I agree on your points on Facebook. Though I still use Facebook, it is more of a observational standpoint now. It is interesting to see the developments of news and opinions through the lens of Facebook. For example, I find it interesting how certain population of my friends on Facebook have specific viewpoints that strongly go against other segments of my friends (i.e. left vs. right wing political viewpoints). There doesn't seem to be any middle ground for the most part; you are either on one side or the other. Moderates are drowned out. Its the formation of social media bubbles.
I find Reddit running into this issue now too, as people seem to only congregate into their favourite subreddits. Subreddits are like specific factions now in a sense, as sometimes these subreddits 'brigade' other subreddits. There is more polarization, too.
Interesting times we are in.
Cheers,
Viet
One thing that bothers me a bit about TBL's stance is that such clustering will occur no matter how open and distributed the network - it's built into the very nature of the web that he designed. Subreddits are functionally equivalent to websites or, for that matter, newsgroups of old in that regard. When we get to choose what we see and who we interact with, echo chambers are inevitable. Nothing new here apart from scale and the length of the long tail.

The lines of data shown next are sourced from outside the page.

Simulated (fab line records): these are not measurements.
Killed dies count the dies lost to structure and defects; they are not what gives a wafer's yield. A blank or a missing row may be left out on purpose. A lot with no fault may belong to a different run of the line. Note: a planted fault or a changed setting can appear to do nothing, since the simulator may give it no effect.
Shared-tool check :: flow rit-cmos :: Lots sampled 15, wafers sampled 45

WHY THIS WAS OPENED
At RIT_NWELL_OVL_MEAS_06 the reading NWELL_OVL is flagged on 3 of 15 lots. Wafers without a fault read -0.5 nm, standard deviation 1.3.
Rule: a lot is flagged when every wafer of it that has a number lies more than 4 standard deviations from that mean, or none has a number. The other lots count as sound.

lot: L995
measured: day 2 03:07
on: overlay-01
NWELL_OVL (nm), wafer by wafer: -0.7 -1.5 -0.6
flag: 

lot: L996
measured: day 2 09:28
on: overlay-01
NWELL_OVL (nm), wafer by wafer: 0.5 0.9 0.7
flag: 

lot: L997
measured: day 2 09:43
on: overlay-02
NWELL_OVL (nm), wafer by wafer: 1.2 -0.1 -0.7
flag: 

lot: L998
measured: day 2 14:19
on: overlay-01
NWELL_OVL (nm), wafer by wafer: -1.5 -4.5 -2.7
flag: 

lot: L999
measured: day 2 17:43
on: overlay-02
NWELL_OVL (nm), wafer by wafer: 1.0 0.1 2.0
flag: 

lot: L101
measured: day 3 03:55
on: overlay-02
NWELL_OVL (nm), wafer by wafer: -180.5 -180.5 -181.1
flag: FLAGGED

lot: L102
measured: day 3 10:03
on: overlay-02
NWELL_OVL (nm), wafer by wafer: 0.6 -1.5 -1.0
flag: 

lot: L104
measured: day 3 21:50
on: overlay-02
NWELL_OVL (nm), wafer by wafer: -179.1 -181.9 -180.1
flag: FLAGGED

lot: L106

Filter bubbles, on the other hand, are far from inevitable. Where I think he is right to be worried is that the perspective you see on Facebook and, in principle, might see via Google, depending on the degree of 'personalization' (I greatly dislike use of the term to mean something done to somebody rather than by somebody) you let it get away with, is determined not by individuals but by secret algorithms. This means that, especially in the case of Facebook (that knows and ruthlessly exploits the value of polarization in driving engagement) your view of what your 'friends' are saying is not necessarily determined by the natural spread of opinion among them but by the system's deliberate manipulation of what you see which, thanks to FB's largely repulsive algorithms, represents a tiny fraction of the whole.
One part of the answer might lie in making those algorithms scrutable. This opens up a can of worms inasmuch as it makes it easier for evil-doers to exploit them but, much as open source can be more secure than closed source because people can spot and fix the bugs (only works when there is much ongoing active development), it would certainly encourage the perpetrators to tread more carefully. Another part lies in making them not just scrutable but personalizable (in the true sense of the word). Unfortunately, as Judy Kay (and I, for that matter, in a slightly different way) found a decade or two ago, the chances of people even understanding the effects of changes to weightings, let alone actually applying them, are slim. Most will simply accept defaults. The more you force it on them, the more sophisticated the filtering you enable, the less usable (and used) the system will be. There is almost certainly at least a partial answer to this problem - it's a design problem that can in principle be solved by a sufficiently inventive technology - but I've yet to find it.
Another part of the solution - which speaks more to echo chambers than filter bubbles - lies in culture and literacy. It is natural to be drawn to others that share interests or other commonalities with you, and for those that are not part of your sets to be considered as other, with all the bad things that entails. Escaping these traps means making an active decision to do so. If we, as individuals, put greater value on diversity - for instance, we actively seek things that conflict with our views, that are not in our comfort zones, that are not among our self-decided interests, that are randomly chosen, or serendipitous - and try to understand them, then there's a much better chance that the world will become a better place. One of the big reasons that Canada is a better place to live than most others in the world is that, as a culture, we celebrate and embrace such diversity. The same can and should be true of our online lives.